Tuesday, June 21, 2016

Get Off My Lawn

There is no denying that the 2008 Clint Eastwood movie  " Gran Torino "  is great in every way.
Great acting, great story, just a great movie that is truly memorable. In these days of hostile controversy when it comes to the issue of gun control, the movie has an added appeal on both sides of
the issue, and that might come as a surprise to some. It did to me, until I figured out why that is so.

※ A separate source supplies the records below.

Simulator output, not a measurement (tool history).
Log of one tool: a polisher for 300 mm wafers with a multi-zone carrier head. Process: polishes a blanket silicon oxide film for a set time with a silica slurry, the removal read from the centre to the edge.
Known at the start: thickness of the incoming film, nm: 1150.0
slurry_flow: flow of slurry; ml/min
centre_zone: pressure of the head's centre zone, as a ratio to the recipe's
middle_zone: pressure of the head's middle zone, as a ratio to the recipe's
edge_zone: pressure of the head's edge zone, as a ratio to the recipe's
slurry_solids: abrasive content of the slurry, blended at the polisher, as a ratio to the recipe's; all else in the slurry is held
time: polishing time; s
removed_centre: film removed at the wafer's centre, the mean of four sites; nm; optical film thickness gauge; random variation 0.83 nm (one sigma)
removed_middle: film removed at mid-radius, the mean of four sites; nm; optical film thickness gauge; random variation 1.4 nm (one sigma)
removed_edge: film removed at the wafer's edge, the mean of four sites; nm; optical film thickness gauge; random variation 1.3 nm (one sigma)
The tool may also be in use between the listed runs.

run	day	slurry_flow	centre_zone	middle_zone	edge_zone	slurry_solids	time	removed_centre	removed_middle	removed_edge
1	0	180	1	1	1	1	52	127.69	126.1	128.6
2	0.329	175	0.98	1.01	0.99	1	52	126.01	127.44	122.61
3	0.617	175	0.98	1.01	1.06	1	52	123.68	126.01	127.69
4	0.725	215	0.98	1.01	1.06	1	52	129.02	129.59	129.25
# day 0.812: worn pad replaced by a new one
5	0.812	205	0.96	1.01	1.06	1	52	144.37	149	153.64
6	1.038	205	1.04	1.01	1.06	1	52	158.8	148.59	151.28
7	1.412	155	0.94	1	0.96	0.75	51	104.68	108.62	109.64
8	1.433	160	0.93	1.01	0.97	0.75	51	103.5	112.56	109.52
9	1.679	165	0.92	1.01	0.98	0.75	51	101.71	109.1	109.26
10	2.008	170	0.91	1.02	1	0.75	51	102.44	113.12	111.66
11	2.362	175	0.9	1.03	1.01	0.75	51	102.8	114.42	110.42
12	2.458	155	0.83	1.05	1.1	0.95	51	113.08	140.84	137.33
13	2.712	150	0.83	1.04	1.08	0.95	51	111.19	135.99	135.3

The movie ends with Clint Eastwood's character, an embittered war veteran by the name of Walt Kowalski, sacrificing himself to end the gang violence against the Hmong family Walt Kowalski had befriended and tries so very hard to protect, when he realizes that he has to come up with a permanent solution to stop the escalating violence that had culminated in the rape of one the Hmong family's daughters, the sister of the young Hmong man Walt Kowalski took a protective interest in. Walt Kowalski decides privately to go unarmed into the Hmong gang's territory making it look like he will draw his gun, provoking fire in return and getting killed, thereby allowing the police to finally arrest the gang leaders because of ample witnesses this time around. So, it is quite interesting that a movie that obviously is on the side of free access to guns for our citizens, ends the violence of the story by a complete act of non- violence and self sacrifice that surrenders the use of a gun for the greater good, for dignity, for peace. 
I have a feeling most people miss that very revealing point. I did, too, until just a few days ago, when I saw the quote " Get off my lawn " as a way to promote unlimited access to guns and absolutely no gun control laws. I was a bit startled by the add, in view of the horrible mass shooting in Orlando.
Obviously, the movie has a more subtle message. It seems intolerance on both sides of the political spectrum is just the flavour du jour when it comes to attitudes, but the obvious respect Walt Kowalski's war veteran learns to muster for his neighbouring American Hmong family shows that the ability to find compassion in our hearts is a crucial part of our humanity, and when we give in to the urge to lose that capacity, we lose what is best of our identity as a human race. It seems intolerance is not only plaguing our big country, but is an affliction that also is casting its long shadow across Europe, as if the horrors of the most infamous genocide of the 20th century at the hands of the Nazi monsters did not happen only 70 years ago. The barbarians are not in the long lost past, I remember my father and my grandmother and my aunts and uncles recalling some of the World War II horrors, it was not a recounting of a medieval war, it happened during my parents' childhoods. To forgot history so quickly is mind baffling to me. This country is at risk of losing its soul in the name of blind intolerance and special interest profiteering a the expense of both the ignorance and vulnerability of the common man. Democracy means power to the people. These days it seems it just means power to those who control political clout through financial bribery, and if that means holding people for ransom with the divisive issue of gun control, so be it , apparently. But the subtlety of " Gran Torino " is a reminder that we need to start worrying if we are willing to tear each other's souls and hearts apart in the name of rigid intolerance fueled by tunnel vision that has no room for our neighbour's point of view or experience. We all lose, there is no doubt about that, and it is a winding road with a downward slope leading nowhere but to darkness.